Fracking appeals: A pillar of the legal system or complete waste of our taxes?
London-based District Judge Michael Snow was speaking after a two-day trial of eight campaigners arrested after a lock-on protest at Cuadrilla’s Preston New Road shale gas drill site.
Anti-fracking campaigners have hit out at the judge’s remarks, warning it would set a ‘very dangerous precedent’ to further limit access to legal aid.
Judge Snow who normally sits at Westminster Magistrates’ Court said: “I don’t think these cases merit legal aid in the future.
“I say that for the benefit of the legal aid system.”
There has been a steady stream of protesters in court this year, particularly after a month-long drive in July from the national Reclaim the Power group, where people lock themselves together with limbs inside metal tubes across the entrance to the drill site to try to prevent work taking place.
While the exact legal aid bill linked to arrests at the fracking site is not known, there have been dozens of applications for state support by protesters facing criminal charges.
By March, 40 such claims had already been lodged, with each potentially worth hundreds of pounds. Longer trials can cost upwards of £1,000 per defendant.
The judge’s view has sparked heated comments with supporters of shale gas saying the protests have caused disruption and wasted public money, while anti-frackers have blasted the remarks saying people had the right to representation in court.
Francis Egan, chief executive of Cuadrilla said: “People have a right to lawful protest, which we respect.
“That said, professional activists, the majority from outside Lancashire, have a track record of illegally causing road closures, preventing Lancashire businesses carrying out their lawful work and seriously disrupting Lancashire commuters going about their daily business.
“These activists are quite rightly being brought before court to answer the charges against them.
“We have consistently said that these illegal and intimidating protest tactics are a waste of taxpayers’ money both in terms of policing and the judiciary’s time.”
A spokesman from Frack Free Lancashire said: “It is an important pillar of our legal system that access to justice is not constrained or dictated by financial circumstances so that we can all be at least theoretically equal before the law.
“The government’s own guidelines state that you should be eligible for legal aid if you’ve been accused of a crime and you can’t afford to pay for legal costs.

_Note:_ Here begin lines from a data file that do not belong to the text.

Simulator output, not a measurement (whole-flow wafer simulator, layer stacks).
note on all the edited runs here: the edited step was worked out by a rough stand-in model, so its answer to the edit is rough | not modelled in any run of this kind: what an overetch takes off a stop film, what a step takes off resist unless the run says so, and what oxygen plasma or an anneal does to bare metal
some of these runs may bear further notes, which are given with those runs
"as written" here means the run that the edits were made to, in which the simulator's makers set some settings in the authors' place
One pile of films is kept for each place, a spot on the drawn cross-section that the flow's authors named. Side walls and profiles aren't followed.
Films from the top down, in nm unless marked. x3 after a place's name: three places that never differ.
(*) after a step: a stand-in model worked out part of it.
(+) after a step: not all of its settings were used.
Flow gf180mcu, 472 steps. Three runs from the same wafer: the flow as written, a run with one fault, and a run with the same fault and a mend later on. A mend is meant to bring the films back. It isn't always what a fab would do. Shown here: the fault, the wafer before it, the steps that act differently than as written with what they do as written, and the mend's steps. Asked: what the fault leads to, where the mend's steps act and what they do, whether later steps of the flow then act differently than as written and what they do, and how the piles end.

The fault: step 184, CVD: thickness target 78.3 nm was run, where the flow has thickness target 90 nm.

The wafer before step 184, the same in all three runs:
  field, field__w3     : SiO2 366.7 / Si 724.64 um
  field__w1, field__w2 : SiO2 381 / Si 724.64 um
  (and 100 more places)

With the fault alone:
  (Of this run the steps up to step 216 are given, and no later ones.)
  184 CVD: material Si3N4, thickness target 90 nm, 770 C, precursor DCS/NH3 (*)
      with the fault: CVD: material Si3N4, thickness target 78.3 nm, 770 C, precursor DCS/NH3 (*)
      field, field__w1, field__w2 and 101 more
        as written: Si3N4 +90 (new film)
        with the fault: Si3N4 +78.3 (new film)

“We reject absolutely the judge’s remarks, which risk setting a very dangerous precedent for access to justice in this country.
“As District Judge Jeff Brailsford said whilst acquitting an anti-fracking protester in May this year, there is a right to protest and every one of these cases will be treated on its own merits.
“Denying defendants legal aid would effectively be pre-judging the issues which would run counter to the very basis and ethics of the English legal system.”